Protesters take part in a “million-woman march” in the Nigerian capital Abuja over the government's failure to rescue scores of schoolgirls kidnapped by Boko Haram Islamists, in Abuja, Nigeria, on  April 30, 2014. (EPA/Deji Yake)

Protesters take part in a “million-woman march” in the Nigerian capital Abuja over the government’s failure to rescue scores of schoolgirls kidnapped by Boko Haram Islamists, in Abuja, Nigeria, on April 30, 2014. (EPA/Deji Yake)

Abuja, AP—Nigeria’s President Goodluck Jonathan met through the night with security, school and state officials and issued a new directive that “everything must be done” to free the 276 girls kidnapped by Islamic extremists, one of his advisers said Sunday.

It was the first time the president met with all stakeholders, including the principal of the Chibok Government Girls Secondary School where the girls and young women were kidnapped in a pre-dawn raid on April 15, presidential adviser Reuben Abati told reporters.

Nigerians’ outrage at the failure to rescue the students and protest marches last week in major Nigerian cities as well as New York City have spurred to action Jonathan’s government, which many see as uncaring of the girls’ plight.

“The president has given very clear directives that everything must be done to ensure that these girls must be brought back to safety,” Abati said.

The police said last week that the actual number abducted had risen to more than 300 and that 276 remain in captivity. It said 53 of the students managed to escape their captors. None have been rescued by the military which initially said it was in hot pursuit of the abductors.

Some of the girls been forced into “marriage” with their abductors and paid a nominal bride price of 12 US dollars, according to a federal senator from the area whose report is unverified. Some of the young women have been taken across Nigeria’s borders to Cameroon and Chad, the parents said last week quoting villagers.

Anguished parents in Chibok town, who have lost confidence in the government and military, have been begging for international help.

The United States and Britain, Nigeria’s former colonizer, have promised unspecified help. Both countries help with counter-terrorism training and could provide satellite images that might help the search.

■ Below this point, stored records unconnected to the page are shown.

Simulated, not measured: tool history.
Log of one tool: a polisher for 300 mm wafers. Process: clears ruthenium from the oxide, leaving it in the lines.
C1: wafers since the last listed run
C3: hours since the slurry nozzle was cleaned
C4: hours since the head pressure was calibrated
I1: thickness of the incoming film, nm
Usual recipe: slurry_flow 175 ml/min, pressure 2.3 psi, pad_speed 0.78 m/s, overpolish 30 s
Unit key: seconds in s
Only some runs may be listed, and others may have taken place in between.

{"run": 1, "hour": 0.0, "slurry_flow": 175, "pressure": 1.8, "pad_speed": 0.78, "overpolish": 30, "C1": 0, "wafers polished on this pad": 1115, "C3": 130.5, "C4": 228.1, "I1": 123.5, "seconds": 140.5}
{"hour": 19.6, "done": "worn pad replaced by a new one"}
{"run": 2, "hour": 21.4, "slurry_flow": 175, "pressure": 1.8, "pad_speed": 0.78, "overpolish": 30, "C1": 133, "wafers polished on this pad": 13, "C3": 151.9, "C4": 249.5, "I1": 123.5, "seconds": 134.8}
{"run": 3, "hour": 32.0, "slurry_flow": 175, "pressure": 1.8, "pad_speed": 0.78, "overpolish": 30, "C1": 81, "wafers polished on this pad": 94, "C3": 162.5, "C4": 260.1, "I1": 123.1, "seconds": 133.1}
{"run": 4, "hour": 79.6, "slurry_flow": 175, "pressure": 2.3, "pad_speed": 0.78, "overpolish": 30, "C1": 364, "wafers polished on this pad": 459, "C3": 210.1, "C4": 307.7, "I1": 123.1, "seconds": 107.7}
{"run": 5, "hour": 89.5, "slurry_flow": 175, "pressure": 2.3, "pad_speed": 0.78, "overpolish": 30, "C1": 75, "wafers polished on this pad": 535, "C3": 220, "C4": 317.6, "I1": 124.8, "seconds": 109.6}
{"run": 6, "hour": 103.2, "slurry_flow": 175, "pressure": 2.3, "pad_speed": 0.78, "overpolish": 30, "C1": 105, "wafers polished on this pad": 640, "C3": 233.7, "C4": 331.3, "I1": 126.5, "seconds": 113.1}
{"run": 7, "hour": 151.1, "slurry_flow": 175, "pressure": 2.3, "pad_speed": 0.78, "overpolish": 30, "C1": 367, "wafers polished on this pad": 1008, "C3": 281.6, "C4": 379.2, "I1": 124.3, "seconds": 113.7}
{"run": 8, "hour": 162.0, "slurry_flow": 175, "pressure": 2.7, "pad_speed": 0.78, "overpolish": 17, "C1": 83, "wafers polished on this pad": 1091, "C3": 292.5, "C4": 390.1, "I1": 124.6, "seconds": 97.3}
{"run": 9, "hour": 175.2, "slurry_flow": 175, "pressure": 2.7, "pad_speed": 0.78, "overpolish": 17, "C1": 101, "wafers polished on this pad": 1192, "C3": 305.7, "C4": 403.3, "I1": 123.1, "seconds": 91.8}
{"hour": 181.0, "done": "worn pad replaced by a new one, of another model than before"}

“The kidnapping of hundreds of children by Boko Haram is an unconscionable crime and we will do everything possible to support the Nigerian government to return these young women to their homes and to hold the perpetrators to justice,” said US Secretary of State John Kerry on Saturday, in a speech in Addis Ababa, Ethiopia.

Nigeria is confronting an increasingly bloody five-year-old Islamist uprising. Two bomb blasts in three weeks in Abuja, the capital, have killed about 100 people and wounded more than 200. More than 1,500 people have died in the insurgency this year, compared to an estimated 3,600 between 2010 and 2013.